Rethinking Education for the 21st Century
Unlocking new generations' potential
Education is how we transfer knowledge, skill, and wisdom from one generation to the next. But as families trend toward fewer children, the burden of a growing human knowledge base must be transferred to an ever fewer number of individuals. Maximizing this transfer, therefore, is increasingly vital to sustaining civilization itself. But the education systems of today are shackled to the past. Education vouchers and other innovations may offer a path toward freeing them.
Shackled to the Past
There is a saying, it’s easier to land on Mars than it is to change the education system. When it comes to schooling, there are many stakeholders: parents, teachers, unions, local districts, government…etc. Change comes slowly, if at all. The consequence is that education today looks very much as it did in the early 20th Century. This fact should be terrifying.

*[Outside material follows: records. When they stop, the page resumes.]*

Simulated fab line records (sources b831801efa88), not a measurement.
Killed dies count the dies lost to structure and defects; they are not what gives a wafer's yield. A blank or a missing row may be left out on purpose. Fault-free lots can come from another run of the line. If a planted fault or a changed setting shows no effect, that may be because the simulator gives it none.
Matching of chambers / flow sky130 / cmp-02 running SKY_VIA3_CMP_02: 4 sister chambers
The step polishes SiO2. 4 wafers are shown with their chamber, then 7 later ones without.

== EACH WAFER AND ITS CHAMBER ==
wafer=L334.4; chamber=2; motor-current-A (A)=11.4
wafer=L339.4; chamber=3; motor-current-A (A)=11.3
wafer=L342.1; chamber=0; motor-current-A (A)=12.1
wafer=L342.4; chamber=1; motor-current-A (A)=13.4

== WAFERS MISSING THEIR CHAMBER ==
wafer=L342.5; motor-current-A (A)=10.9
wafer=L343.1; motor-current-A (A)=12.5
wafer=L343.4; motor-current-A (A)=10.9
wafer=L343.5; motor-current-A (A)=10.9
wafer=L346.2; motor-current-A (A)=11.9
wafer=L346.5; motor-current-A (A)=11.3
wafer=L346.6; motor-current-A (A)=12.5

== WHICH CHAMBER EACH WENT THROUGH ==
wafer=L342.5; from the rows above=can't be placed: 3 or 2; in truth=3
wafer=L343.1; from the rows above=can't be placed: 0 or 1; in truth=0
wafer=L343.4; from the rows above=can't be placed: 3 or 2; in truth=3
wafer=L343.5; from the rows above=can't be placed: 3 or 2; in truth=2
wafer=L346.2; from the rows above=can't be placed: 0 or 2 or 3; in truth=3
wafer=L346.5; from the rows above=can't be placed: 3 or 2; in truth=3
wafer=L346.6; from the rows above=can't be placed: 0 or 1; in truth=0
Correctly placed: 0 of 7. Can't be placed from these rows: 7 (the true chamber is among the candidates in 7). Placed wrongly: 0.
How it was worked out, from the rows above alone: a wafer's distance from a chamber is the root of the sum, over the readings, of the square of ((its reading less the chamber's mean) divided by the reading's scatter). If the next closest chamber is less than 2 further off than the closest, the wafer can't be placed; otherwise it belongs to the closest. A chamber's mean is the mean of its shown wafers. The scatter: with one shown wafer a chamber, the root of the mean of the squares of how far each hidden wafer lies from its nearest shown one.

It is this bureaucratic inertia that allows summer vacations to continue, despite mountains of evidence that over the summer, students forget much of what they learned in the prior year, requiring weeks of reteaching. Students still shuttle from classroom to classroom, subject to subject, as if they were on an assembly line. Grade levels are based on age, not skill, competency, or merit. Education in the era of the Model T, while we live in the age of Tesla.
Breaking the Shackles
The ideal education system would allow students to pass grades through merit, not age. And it would adapt, perhaps using AI, to each individual student’s learning style and preferences. It would also make learning fun and interactive, where possible. Competency-based, flexible, and engaging is what is needed. We have the technology to do this today, all that stands in the way is bureaucracy and perhaps a lack of imagination.
A voucher system may provide a key piece of the puzzle. School vouchers are a simple concept. Every child of school age receives a voucher from the government that is worth a set amount of tuition. Parents/students can use that voucher at the school of their choice. They are no longer bound to the whims of arbitrary district borders.
School choice forces a kind of quasi-competition between schools for vouchers. Private schools would emerge that offer unique teaching methods, and perhaps schools would specialize, with some focusing on STEM fields, and others on the humanities/soft sciences. Vouchers could be the 21st Century sword that can cut schools free of the red tape of the 20th.
From Kindergarten through middle school, the government would set core competencies, measured by standardized testing, to ensure all students are well-rounded in what they learn. Schools, however, would have broad authority in how they taught these core competencies.
Prior Experimentation
School vouchers are not a new idea, but there is tremendous variance in how such systems are designed. This makes studying their effects exceedingly difficult. So do vouchers work? Real-world data are encouraging, but admittedly, not mind-blowing.
A comprehensive review in the National Bureau of Economic Research of numerous studies on vouchers from India, to the US, to Sweden, found no systematic improvement in student outcomes. Nonetheless, in some settings, certain groups of students showed significant improvements. The literature also suggests that the use of vouchers improves the parallel public school system. Crucially, however, the data suggests there are generally no negative effects on student outcomes when a voucher system is adopted.
In other words, at best, a voucher system results in a net benefit for some students, at worst, there is no benefit, but no serious negative consequences either. Additionally, there is some data to suggest that vouchers may reduce the cost of education, making them more cost-effective.
Meta-analysis of voucher program literature found evidence of reductions in the cost. For example, the cost per student between vouchers and public funding was $483 versus $1,963 for Delhi, India, $4,817 versus $11,846 for Milwaukee, WI, and $5,456 versus $10,853 for Louisiana. Some of this is due to most private schools not providing bussing/transportation, but there is an argument to be made that private schools use financial resources more efficiently.
More research, clearly, is needed. Vouchers are a concept that is well suited to my proposed experimental pilot zones. Such research could help optimize the design of future school voucher programs.
A Spark of Innovation
Looking beyond, in accordance with my prior work on patent buyouts, the government could offer a bounty, perhaps a patent buyout or a cash prize, for anyone who can develop a tool that substantially improves student learning outcomes. Such a tool, perhaps a laptop equipped with AI, could utilize algorithms to help teach students in the most effective way possible. Lessons would need to be engaging and adapt to each student, much like our social media and gaming already adapts to individual preferences.
Once developed and demonstrated, the winner(s) would be paid the bounty, and the government would open-source the technology. Open sourcing would make it affordable, and open it to further innovation by the fledgling private school system, now free from 20th-century shackles.